It was the usual story. The deal, as presented by NatWest, looked wonderful to the Gestetner finance director. He could borrow fixed at just 4 per cent. The only catch would come if money- market rates rose above 7 per cent. Then Gestetner would be clobbered with disproportionately high penalties. But the director - this was in the autumn of 1993 - couldn't imagine rates rising that far in a month of Sundays. He saw the deal as a wonderful opportunity to lock into cheap finance.

The swap was approved by the management finance committee, headed by said finance director. The decision didn't even go as far as the board. When the company finally twigged the danger it was in, it rushed into a second derivative investment to hedge itself. But, unbelievably, a miscalculation by someone in the treasury department then compounded the error.
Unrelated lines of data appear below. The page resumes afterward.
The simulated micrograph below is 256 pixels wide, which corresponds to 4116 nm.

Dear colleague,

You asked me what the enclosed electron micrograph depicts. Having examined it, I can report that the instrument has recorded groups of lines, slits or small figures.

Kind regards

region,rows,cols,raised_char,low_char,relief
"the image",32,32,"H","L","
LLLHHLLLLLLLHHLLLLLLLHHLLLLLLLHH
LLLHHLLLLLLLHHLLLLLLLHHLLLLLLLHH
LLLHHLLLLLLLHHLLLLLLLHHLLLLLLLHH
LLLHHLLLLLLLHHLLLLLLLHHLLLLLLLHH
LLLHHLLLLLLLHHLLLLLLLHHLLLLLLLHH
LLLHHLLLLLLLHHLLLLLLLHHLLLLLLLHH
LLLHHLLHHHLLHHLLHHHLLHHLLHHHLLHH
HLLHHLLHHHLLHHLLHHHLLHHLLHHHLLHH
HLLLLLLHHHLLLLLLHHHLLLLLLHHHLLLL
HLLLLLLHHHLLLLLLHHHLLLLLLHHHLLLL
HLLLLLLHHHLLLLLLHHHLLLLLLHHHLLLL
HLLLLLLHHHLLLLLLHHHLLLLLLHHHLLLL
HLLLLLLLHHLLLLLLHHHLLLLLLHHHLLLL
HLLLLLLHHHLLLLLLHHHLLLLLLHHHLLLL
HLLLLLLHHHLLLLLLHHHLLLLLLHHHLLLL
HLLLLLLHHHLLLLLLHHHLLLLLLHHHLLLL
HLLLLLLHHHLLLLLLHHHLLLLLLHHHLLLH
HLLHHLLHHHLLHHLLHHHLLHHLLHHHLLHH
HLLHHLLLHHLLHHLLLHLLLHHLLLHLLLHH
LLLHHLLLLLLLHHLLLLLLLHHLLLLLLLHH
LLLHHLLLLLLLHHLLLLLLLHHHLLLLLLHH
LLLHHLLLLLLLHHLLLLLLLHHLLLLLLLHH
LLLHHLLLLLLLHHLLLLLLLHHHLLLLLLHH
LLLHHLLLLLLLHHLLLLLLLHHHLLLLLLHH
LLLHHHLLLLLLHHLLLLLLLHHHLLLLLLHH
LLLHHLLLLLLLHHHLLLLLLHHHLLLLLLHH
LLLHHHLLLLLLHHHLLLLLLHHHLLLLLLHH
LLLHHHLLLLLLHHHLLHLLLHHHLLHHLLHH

David Thompson, chairman of Gestetner, cheerfully dismisses the episode as 'an expensive lesson' and attributes the double error to 'sod's law'. And he tells me the finance director responsible, Stephen King, still has 'the full confidence of the board'.

Some Gestetner shareholders may join him in laughing the thing off as just one of those things. Others, I suspect, will see it as a case of sloppy controls and alarming complacency.

Whichever, no director in the land should go another week before scrutinising the activity of the company treasury department. They must reveal what the worst case outcome of any derivative transaction could be.

I bet Mr King is not the only finance chief to be seduced by the prospect of apparently cheap finance; nor to have been wrongfooted by a rise in interest rates. He is certainly not the only one to have kept his board in the dark.

There is more grief to come. Watch this space.